By way of Juan Cole, Bill Scher
has a good piece on the Hitchens-Cole wrestling match:
The key substantive point of dispute is: did or did not Ahmadinejad say that Israel should be "wiped off the map"?
Can't anyone get
Hitchens conceded that Cole was right
when he said "Quite possibly, 'wiped off the map' is slightly too free a translation of what he originally said...) " He then went on to attack Cole in a completely manufactured controversy.
But this is a big issue, much larger than I realized. From Helen Cobban
The theft issue has to do with something Chris quoted directly in the article there, which was a private contribution Juan had made to a private listserv called Gulf 2000. Juan and I are both members of the, fairly large, membership of this group. Chris Hitchens is not.

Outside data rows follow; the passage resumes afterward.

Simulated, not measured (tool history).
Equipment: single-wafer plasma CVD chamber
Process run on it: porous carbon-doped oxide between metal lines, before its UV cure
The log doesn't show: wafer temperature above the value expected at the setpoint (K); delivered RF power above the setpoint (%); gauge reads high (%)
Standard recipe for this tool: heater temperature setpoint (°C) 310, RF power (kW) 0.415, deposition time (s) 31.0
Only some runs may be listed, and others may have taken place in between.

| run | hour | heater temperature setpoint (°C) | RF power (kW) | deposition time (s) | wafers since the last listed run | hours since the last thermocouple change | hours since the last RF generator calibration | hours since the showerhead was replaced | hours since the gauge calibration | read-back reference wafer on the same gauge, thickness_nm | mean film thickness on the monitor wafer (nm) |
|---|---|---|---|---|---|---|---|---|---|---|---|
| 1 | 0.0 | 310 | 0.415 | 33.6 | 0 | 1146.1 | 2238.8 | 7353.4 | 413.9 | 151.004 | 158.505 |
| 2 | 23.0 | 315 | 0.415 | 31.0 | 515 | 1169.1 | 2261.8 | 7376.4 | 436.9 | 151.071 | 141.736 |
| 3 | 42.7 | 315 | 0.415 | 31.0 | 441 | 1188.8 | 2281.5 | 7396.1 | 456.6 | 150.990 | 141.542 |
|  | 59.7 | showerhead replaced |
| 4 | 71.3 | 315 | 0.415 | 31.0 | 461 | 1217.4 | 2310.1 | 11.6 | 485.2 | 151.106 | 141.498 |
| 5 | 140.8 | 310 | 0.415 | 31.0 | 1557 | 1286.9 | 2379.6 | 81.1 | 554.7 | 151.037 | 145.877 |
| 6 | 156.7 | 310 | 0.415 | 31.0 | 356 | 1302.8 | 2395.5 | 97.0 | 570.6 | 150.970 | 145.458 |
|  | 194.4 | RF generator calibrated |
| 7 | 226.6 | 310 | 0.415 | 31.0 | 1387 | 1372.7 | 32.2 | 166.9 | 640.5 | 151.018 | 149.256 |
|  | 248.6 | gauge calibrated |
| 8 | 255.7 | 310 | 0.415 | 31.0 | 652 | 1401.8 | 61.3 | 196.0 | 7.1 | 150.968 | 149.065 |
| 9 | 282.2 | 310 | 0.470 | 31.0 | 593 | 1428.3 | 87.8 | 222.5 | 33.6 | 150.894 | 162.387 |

Now, the whole point of having this private list is that its members-- who include citizens of many different countries, of many political complexions, and with many different areas of Gulf-related expertise-- can all explore ideas together in a safe space without the fear that what they write for it will get quoted in the public media. It might sound a little elitist (and probably is). But still, it is a remarkable place, where people who are citizens of many countries, including of course the numerous fairly repressive countries bordering the Gulf, can explore and exchange ideas.
For many list members, the promise of discretion for what they write is a completely necessary element of their personal security against the intrusions (and worse) of authoritarian state bodies.
So Chris Hitchens had just-- by some unknown means-- gotten hold of something Juan wrote for the list ten days or so ago, and published it there in his Slate article. By doing that, he (and whoever sent him Juan's contribution there) just blithely violated that requirement for privacy.
I'm sure that as they hang by chains in Saudi and Iraqi jails they'll thank you for setting Cole straight, Hitch.